Book Review: Remember Death, by Matt McCullough


McCullough, Matthew, Remember Death: The Surprising Path to Living Hope. Crossway, 2019. 183 pages.

Have you ever considered you should encourage your congregation to meditate on death? It may sound strange. Death is the one topic most people (even Christians) try to avoid. But remembering death or “death awareness,” as Matt McCullough calls it, is not a motivation to grab all you can from this life before it’s gone. Rather, it leads to wise living—enjoying life as a good gift while remaining conscious of something better to come.
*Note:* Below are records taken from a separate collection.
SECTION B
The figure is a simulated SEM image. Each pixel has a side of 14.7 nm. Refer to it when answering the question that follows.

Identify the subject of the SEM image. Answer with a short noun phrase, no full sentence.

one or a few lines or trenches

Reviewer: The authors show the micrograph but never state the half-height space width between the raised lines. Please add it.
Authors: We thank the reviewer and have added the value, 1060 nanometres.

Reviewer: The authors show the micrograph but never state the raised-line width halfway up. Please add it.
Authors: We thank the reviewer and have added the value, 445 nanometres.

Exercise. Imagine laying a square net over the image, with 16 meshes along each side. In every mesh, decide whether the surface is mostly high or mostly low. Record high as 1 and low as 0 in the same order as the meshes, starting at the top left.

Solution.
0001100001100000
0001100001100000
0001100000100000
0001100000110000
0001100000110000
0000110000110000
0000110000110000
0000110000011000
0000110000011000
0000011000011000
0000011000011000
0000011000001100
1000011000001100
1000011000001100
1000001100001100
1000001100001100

Our culture has tried, in every conceivable way, to remove our sense of death-awareness. Yet McCullough calls Christians and non-Christians alike to look death squarely in the eye. In Remember Death, McCullough argues that seriously looking at the reality of death allows the “victory of Jesus [to] shine in its proper light” (27).  He writes, “My goal in this book is to help us overcome our detachment from death so that we can enjoy a deeper attachment to Jesus” (49).  Far from being a killjoy in a world he fears is having too much fun, McCullough wants your life to be filled with “resilient joy” which can only be accomplished by honestly facing death (27).

To accomplish this goal, McCullough helps us feel the sting of death so that we will “more consciously . . . feel the gospel’s healing power” (56). What is the sting of death? McCullough answers this question by exploring four problems death poses: Identity (chapter 2)—what death says about who we are; Futility (chapter 3)—what death does to anything we accomplish; Loss (chapter 4)—what death does to anything we love; and Life (chapter 5)—how death robs us of earthly joys.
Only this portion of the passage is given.